The Jordan Times
Hasan Abu Nimah
Recently, there have been signals from Israel indicating attitude change. The first was from Israeli President Shimon Peres during a visit, late October, to Sharm El Sheikh, where he was reported by the Israeli paper Haaretz to have informed Egyptian President Hosni Mubarak of Israel’s acceptance of the 2002 Arab Peace Initiative.
Few took that hint seriously, knowing well that Israel is not in the habit to grant such a major concession beforehand and without exacting a heavy price for it. Normally Israel saves its cards until the very last minute of intensive negotiations.
Additionally, it is evident that Peres does not have any executive power to offer such a concession, and it was unlikely that he was carrying an Israeli government message at a time when Israeli politics have been thrown in turmoil, with a resigned prime minister at the top of a caretaker powerless government and a country approaching decisive general elections.
The Peres gesture was not that clear; he wanted to normalise economic and political relations with the Arab world first, or to have a normalisation process run parallel to a new round of negotiations, which is a well-known Israeli position.

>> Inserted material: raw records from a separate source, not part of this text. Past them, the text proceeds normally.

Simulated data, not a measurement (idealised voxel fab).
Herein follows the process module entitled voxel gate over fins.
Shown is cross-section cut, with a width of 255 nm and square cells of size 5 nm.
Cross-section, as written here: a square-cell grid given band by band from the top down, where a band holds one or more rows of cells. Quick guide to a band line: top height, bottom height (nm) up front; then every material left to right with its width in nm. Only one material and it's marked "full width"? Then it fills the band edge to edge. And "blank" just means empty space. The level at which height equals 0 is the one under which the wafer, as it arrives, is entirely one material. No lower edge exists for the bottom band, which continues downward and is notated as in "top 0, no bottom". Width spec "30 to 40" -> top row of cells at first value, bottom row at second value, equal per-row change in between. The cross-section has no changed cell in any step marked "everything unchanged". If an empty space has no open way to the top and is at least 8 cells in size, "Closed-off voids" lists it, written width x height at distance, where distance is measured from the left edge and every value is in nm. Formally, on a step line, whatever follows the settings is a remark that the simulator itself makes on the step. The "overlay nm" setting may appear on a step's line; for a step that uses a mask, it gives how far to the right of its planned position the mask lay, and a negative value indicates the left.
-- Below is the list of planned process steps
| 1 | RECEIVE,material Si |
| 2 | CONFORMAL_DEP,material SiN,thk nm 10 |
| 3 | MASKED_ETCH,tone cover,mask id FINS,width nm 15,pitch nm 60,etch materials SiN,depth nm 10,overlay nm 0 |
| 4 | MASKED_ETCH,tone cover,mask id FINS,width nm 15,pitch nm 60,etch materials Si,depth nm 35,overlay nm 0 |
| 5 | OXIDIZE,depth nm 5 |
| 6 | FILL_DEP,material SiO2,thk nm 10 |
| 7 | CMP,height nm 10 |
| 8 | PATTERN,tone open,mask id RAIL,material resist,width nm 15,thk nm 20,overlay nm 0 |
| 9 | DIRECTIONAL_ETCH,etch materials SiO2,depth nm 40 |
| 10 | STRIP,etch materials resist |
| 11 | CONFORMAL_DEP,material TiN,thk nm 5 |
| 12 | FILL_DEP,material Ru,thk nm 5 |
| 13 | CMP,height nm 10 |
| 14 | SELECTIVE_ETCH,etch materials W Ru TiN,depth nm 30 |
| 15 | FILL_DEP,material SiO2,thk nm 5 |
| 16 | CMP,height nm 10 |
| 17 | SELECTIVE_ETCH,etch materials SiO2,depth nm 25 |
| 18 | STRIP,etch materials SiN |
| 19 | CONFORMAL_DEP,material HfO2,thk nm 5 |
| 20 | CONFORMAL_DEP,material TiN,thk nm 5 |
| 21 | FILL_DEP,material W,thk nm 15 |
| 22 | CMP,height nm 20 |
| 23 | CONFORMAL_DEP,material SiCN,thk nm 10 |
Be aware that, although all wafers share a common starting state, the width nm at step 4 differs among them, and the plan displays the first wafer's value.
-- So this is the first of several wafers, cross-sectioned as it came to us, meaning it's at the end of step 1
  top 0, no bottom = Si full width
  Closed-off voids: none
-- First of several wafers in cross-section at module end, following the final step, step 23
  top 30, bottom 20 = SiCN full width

Mubarak’s response was that the Arab initiative is clearly requiring that normal relations come after the envisaged conflict settlement, not before it. But Peres has again reaffirmed his support for the Arab initiative at the Saudi-sponsored United Nations inter-religious conference in New York last week. Addressing his words directly to King Abdullah of Saudi Arabia, Peres commended the initiative - which is of Saudi origin - saying: “I wish that your voice will become the prevailing voice of the whole region, of all people.”
To add further support to the promising trend, there was a report in The Sunday Times (November 16, 2008, by Uzi Mahnaimi and Sarah Bexter), speaking of the possibility of President-elect Barack Obama pursuing an ambitious peace plan in the Middle East involving Israeli withdrawal to pre-1967 lines on all Arab fronts in exchange for recognition of the Israeli state by all the Arab, and possibly all the Muslim, states. The Sunday Times adds that Obama tends to throw his support behind the 2002 Arab Peace Initiative, which is endorsed by the Arab League, as well as the Israeli foreign minister and leader of the Israeli Kadima Party, Tzipi Livni.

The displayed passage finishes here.